IER Newsletter - October 2019

Professor Peter Elias, Fellow of the Academy of Social Sciences

Professor Peter Elias of IER has just been conferred as a Fellow of the Academy of Social Sciences. This Fellowship is a huge accolade. Fellows are drawn from academics, practitioners and policymakers, marking the impact of their work through the use of social science for public benefit. It is another indication of the very high esteem with which Peter is held for his work on, amongst things over the past thirty years, occupational classification schemes in the UK and internationally and, more recently, developing protocols for the use of Big data for the OECD countries.

Lifelong guidance in the EU

IER and FIER at the University of Jyväskylä have been working on a project commissioned by the European Commission DG for Employment, Social Affairs and Inclusion researching lifelong guidance policy and practice in the EU.
The team, led by Sally-Anne Barnes, organised a successful workshop in Brussels at the beginning of October to discuss the findings of the study. This event was attended by 32 experts in guidance and lifelong learning from across Europe.
Following this, the research findings were presented at the European Vocational Skills Week 2019 held in Helsinki. The interactive session on 'guidance for lifelong learning' was streamed live and debated what support was needed to promote lifelong guidance. The research report is due to be published in 2020.

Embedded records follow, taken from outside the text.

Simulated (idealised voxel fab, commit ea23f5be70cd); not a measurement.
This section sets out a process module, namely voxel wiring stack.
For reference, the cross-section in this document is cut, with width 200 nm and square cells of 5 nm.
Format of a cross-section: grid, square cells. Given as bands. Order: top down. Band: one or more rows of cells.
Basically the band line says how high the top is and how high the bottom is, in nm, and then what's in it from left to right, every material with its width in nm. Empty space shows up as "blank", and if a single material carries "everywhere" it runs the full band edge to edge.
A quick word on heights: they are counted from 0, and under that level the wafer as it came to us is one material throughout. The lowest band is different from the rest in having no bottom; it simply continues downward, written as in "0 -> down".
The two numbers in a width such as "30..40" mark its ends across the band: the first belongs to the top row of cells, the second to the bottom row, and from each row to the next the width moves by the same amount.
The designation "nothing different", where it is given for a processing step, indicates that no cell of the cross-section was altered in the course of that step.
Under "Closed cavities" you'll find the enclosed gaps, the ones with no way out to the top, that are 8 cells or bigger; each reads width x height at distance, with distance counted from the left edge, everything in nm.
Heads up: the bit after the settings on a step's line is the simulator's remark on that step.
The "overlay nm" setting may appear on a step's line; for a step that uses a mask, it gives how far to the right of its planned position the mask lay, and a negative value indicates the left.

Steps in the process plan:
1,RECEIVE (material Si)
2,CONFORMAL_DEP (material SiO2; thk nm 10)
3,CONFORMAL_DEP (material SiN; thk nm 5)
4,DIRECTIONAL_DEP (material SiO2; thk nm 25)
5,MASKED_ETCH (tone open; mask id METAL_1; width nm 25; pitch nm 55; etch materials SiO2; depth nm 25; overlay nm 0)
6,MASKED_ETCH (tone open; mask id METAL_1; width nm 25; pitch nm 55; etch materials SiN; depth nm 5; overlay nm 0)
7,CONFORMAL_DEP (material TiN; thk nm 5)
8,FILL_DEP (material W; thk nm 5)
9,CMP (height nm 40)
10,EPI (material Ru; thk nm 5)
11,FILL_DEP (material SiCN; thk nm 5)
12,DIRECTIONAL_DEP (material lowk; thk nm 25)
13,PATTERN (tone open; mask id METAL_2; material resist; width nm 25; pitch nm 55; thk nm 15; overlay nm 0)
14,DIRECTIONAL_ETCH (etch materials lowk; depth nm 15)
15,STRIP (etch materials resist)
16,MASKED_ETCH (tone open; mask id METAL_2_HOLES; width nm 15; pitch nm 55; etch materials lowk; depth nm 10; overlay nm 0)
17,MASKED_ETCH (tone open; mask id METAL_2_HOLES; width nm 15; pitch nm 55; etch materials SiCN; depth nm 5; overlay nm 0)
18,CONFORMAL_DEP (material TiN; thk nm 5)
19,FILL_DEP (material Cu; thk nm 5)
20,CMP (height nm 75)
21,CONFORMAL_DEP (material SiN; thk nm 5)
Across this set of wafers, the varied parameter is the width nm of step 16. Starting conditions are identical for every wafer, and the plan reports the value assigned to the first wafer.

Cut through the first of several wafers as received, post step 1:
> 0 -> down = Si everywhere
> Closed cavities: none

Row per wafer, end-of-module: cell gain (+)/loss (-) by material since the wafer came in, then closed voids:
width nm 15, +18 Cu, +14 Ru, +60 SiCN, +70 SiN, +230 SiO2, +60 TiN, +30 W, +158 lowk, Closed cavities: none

Why employers should introduce wide-ranging family-friendly working policies

A new report, 'Family friendly working policies and practices: Motivations, influences and impacts for employers', authored by Professor Clare Lyonette and Beate Baldauf from IER, and commissioned by the Government Equalities Office (GEO), is the outcome of one of a series of research projects aiming to support employers in closing the gender pay gap.
Key recommendations for employers include:
  • Introduce and promote a wide range of flexible working policies and practices
  • Disseminate good practice
  • Develop a positive workplace culture
  • Encourage transparency among managers, flexible workers and other colleagues
  • Trial and measure flexible working over a reasonable time period
  • Think in the longer-term
  • Challenge gendered attitudes and approaches towards flexible working
Commenting on the findings, Professor Lyonette said: ‘The link between family-friendly working policies and practices and the gender pay gap may not be immediately obvious. We highlight evidence which shows that offering and promoting flexible working to both women and men can create a positive workplace culture, benefiting both employees and employers. Ultimately this can lead to greater gender equality and a reduced pay gap but only if flexible working is not seen as a women's issue'.

The full report and the summary report can be downloaded from the GEO website.

Lyonette, C. and Baldauf, B. (2019) Family-friendly working policies and practices: Motivations, influences and impacts for employers. London: Government Equalities Office.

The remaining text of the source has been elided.